David Saul Marshall (12 March 1908 – 31 December 1995) was the leader of the Singapore Labour Front and became the first Chief Minister of Singapore (1955-1956).
Born into an Orthodox Jewish family of Iraqi ancestry in Singapore, David Marshall was educated at Saint Andrew's Secondary School. He became interested in politics and the independence movement at an early age. He was called to the Bar in 1937 after graduating from the University of London and the Middle Temple in Britain. He would later become the most successful criminal lawyer in Singapore, with a reputation "Marshall never loses". Known for his sharp eloquence and imposing stances, he claimed that he had secured 99 acquittals out of 100 cases he defended for murder during Singapore's period of using trial by jury. When Singapore's leader (and Marshall's political opponent) Lee Kuan Yew abolished the jury system in 1969, he quoted Marshall's reputation to illustrate its inadequacy.
In the Second World War, David Marshall joined the Singapore Volunteer Corps and was taken prisoner after the Fall of Singapore in 1942, working in the coal mines of Hokkaidō, Japan before being released in 1945.
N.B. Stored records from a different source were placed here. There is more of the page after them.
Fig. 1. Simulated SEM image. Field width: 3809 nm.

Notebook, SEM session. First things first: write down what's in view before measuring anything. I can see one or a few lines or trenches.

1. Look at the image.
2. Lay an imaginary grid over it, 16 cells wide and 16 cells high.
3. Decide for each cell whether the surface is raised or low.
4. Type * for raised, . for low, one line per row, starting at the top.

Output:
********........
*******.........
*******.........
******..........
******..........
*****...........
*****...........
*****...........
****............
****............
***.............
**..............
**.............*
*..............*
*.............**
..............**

In Singapore's first Legislative Assembly election in April 1955, Marshall led the left-wing Labour Front to a narrow victory, and was able to form a minority government and become Chief Minister. He presided over a shaky government, receiving little co-operation from either the colonial authorities or the other local parties. In May 1955, the Hock Lee Bus Riots broke out, killing 4 people and discrediting Marshall's government. In April 1956 he led a delegation to London to negotiate for complete self-rule, but the talks broke down over British concerns about worker unrest and communist influence. After the failed meeting, Marshall resigned saying "I have failed in my Merdeka mission". Replacing him as Chief Minister was Lim Yew Hock, who would later take very tough action against the labour unions.
Marshall stayed on the backbenches before quitting the ruling Labour Front party in 1957 and founding the Workers' Party of Singapore. He lost his seat in the 1959 general election, but won a by-election in Anson in 1961. After losing his seat again in the 1963 elections, he returned to practise law but remained active in opposition politics until 1972, when J. B. Jeyaretnam became leader of the Workers' Party.
From 1978 to 1993, Marshall served as Singapore's Ambassador to France, Portugal, Spain and Switzerland. As ambassador, Marshall always defended his country's interests, despite his differences with Lee Kuan Yew's government. He retired from the diplomatic corps in 1993.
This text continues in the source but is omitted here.